Re: [PATCH] ocfs2: fix use-after-free in ocfs2_inode_lock_full_nested during unmount

From: Jiakai Xu

Date: Sat May 09 2026 - 00:28:58 EST


> It seems this is not enough, or TOCTOU still exists. Say:
>
> Thread A Thread B
> osb = OCFS2_SB(inode->i_sb)
> ocfs2_dismount_volume()
> -> sb->s_fs_info = NULL
> -> kfree(osb)
> use freed osb
>

Hi Joseph,

Thank you very much for the review! You are absolutely right about the
TOCTOU issue — simply adding a NULL check after OCFS2_SB() cannot
prevent the race where thread A reads a valid osb pointer before thread
B frees it.

> BTW, how did you find this issue?

I found this issue through fuzzing. The crash report shows a page fault
at __pv_queued_spin_lock_slowpath via the call path:

ocfs2_permission -> ocfs2_inode_lock_tracker ->
ocfs2_inode_lock_full_nested -> ocfs2_is_hard_readonly ->
spin_lock(&osb->osb_lock)

The fault address was in the kernel static data region, indicating that
the osb structure had been freed and its memory reused.

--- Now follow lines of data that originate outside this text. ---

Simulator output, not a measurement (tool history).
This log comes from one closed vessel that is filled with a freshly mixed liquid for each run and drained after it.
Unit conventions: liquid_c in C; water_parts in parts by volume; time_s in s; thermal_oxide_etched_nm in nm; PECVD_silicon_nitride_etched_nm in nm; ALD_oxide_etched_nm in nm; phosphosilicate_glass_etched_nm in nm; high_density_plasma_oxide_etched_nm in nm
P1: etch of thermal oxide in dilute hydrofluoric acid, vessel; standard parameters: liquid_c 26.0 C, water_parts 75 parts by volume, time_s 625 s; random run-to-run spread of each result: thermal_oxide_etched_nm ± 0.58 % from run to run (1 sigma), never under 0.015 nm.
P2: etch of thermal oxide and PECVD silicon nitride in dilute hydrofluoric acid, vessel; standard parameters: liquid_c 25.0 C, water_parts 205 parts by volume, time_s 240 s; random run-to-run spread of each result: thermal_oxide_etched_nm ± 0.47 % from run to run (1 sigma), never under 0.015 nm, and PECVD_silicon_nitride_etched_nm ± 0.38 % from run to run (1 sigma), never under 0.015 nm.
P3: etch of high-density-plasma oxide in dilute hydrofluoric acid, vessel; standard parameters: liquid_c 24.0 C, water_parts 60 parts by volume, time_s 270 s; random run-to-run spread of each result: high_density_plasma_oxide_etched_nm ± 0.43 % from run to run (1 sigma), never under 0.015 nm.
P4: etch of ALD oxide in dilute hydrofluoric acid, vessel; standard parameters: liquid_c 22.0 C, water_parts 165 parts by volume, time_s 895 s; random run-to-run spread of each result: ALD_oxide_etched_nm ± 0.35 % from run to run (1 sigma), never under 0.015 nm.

I have been thinking about a more robust fix and would like to get your
opinion on the following approach:

Currently, ocfs2_dismount_volume() is called from ocfs2_put_super(),
which runs inside generic_shutdown_super() while s_umount is still held.
The osb structure is freed at this point, but inodes with elevated
refcounts (e.g., held by inotify) survive evict_inodes() and may still
trigger filesystem operations (like ocfs2_permission) that access osb.

The idea is to move the osb cleanup out of ocfs2_dismount_volume() and
into an ocfs2-specific ->kill_sb() callback, so that the cleanup happens
after generic_shutdown_super() has completed and all concurrent VFS
operations have drained.

Specifically:

1. Remove ocfs2_delete_osb(), kfree(osb), and sb->s_fs_info = NULL from
ocfs2_dismount_volume(). Keep all the subsystem shutdown (journal,
dlm, recovery, quota, etc.) there.

2. Add a new ocfs2_kill_sb() that wraps kill_block_super():

static void ocfs2_kill_sb(struct super_block *sb)
{
struct ocfs2_super *osb = OCFS2_SB(sb);

kill_block_super(sb);
// At this point generic_shutdown_super() has completed,
// SB_DYING is set, and no new VFS operations can enter.

if (osb) {
ocfs2_delete_osb(osb);
kfree(osb);
sb->s_fs_info = NULL;
}
}

3. Update ocfs2_fs_type to use ocfs2_kill_sb instead of kill_block_super.

4. The NULL check in ocfs2_inode_lock_full_nested() can optionally be
kept as a defense-in-depth measure, though it is no longer strictly
necessary if the life-cycle ordering is correct.

This pattern is similar to ext4 — ext4_kill_sb() calls kill_block_super()
first and then handles cleanup after (e.g., journal_bdev_file).

Does this approach make sense?

Best regards,
Jiakai